On her first visit to Kashmir, civil rights crusader Irom Sharmila compared stone-pelting at security forces with using eggs to smash stones. The 42-year-old poet from the country’s Northeast also advised the youth in the Valley to resort to non-violent demonstrations, saying they could prove to be better ways of protests to resist the powerful.
“Pelting of stones is just using eggs to smash stones. It is an egg-versus-stone fight. That will result in more violence, hatred and degradation,” said the Manipuri activist, known best for 16-year fast demanding the repeal of a national law that gives security forces special powers in “disturbed areas”. “The people are not afraid anymore; they are very angry. They haven’t found a more effective way to challenge the system. They don’t care what happens to them. They are so angry. They are fed up with talking now.”
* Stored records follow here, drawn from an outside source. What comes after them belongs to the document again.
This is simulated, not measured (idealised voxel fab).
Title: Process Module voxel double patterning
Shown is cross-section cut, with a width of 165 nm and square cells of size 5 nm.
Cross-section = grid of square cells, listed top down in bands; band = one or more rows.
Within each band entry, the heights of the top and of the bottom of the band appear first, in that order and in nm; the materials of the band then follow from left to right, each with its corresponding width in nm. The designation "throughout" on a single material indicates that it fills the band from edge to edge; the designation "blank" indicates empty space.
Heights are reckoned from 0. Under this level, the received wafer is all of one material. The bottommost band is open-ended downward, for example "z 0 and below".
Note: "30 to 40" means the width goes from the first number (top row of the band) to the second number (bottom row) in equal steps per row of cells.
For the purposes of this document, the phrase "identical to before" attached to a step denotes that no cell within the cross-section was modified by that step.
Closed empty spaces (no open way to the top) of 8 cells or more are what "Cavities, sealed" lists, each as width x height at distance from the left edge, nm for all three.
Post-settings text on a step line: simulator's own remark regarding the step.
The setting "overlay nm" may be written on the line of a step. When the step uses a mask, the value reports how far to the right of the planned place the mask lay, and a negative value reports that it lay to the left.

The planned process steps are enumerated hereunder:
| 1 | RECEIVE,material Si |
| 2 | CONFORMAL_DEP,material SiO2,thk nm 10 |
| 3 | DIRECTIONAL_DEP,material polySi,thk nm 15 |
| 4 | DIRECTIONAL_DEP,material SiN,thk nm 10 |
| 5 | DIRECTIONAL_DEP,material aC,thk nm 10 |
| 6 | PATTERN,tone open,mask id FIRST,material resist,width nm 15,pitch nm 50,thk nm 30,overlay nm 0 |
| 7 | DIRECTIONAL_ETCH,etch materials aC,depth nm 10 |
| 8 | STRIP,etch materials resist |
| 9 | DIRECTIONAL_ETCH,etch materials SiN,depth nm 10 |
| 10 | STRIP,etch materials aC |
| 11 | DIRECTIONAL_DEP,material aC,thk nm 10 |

All the same, such “non-violent methods of struggle are strong”, she added, recalling how common Indians stood against the powerful British and freed their country from two centuries of imperial rule.
Kashmir has on and off seen its schoolchildren joining elders in hurling stones at security forces in the Valley—more so in the months-long protest against the killing of militant Burhan Wani in July 2016.
Imphal-born Sharmila, on the other hand, has followed a Gandhian style of revolt: she was 28 when she began a fast demanding annulment of the Armed Forces Special Powers Act, 1958. That led authorities to force-feed her nasally from November 5, 2000 in a struggle that earned her the reputation of being the “world’s longest hunger striker”. Sharmila wound up her fast on August 9, 2016—and, almost a year later, married her long-term partner Desmond Coutinho, a British citizen of Goan origin.
Now in Srinagar, the couple visited a J&K tourism department hut. There, Sharmila, with Coutinho sitting next to her, said she was surprised to see an overwhelming support from the Mehbooba Mufti government for the revocation of the AFSPA, which has for long received criticism from human rights advocates. “I find that your chief minister and the police heads here against the AFSPA. That is contrary to (the stand of the) Manipur CM,” she said.
That apart, a noted human rights activist in Kashmir expressed displeasure over Sharmila being escorted by an NGO that is “pro-establishment” and bore “doubtful” credentials. Khurram Parvez, who is program coordinator of the Jammu Kashmir Coalition of Civil Society and chairs the Asian Federation Against Involuntary Disappearances, said Sharmila’s demand for revocation of the AFSPA “never attracted the imagination of the people of Kashmir”, because it was seldom a demand in the Valley.
“People here understand that impunity in Jammu and Kashmir persists not only because of draconian laws, but because of the moral impunity and absolute lawlessness,” he said. “The J&K police are not covered under the AFSPA, yet they have also enjoyed impunity. Irom’s demand did not find enough resonance even when she was on hunger strike for years, also because the demand in Kashmir is for demilitarisation and resolution of Kashmir dispute.”
Sharmila is on a four-day visit to Kashmir, where she has already met the CM, state culture minister Naeem Akhtar and the Opposition National Conference leader Nasir Aslam Wani, besides senior police and civil officers.
The dignitary also interacted with orphan children. “It is a beautiful place,” Sharmila said, recalling her meeting with various people in the Valley. “The people are beautiful here and what has been done to them is horrible.”
On the occasion, she touching her long scarf, and revealed that the cloth was manufactured by the Konan Poshpora rape victims. That relates to a 27-year-old incident: on a chilly February night in 1991, the army allegedly gang-raped women during a cordon operation at that village in Trehgam Tehsil of border Kupwara district, 100 km north of the capital Srinagar. “I really don’t know how to help out people,” Sharmila said feebly.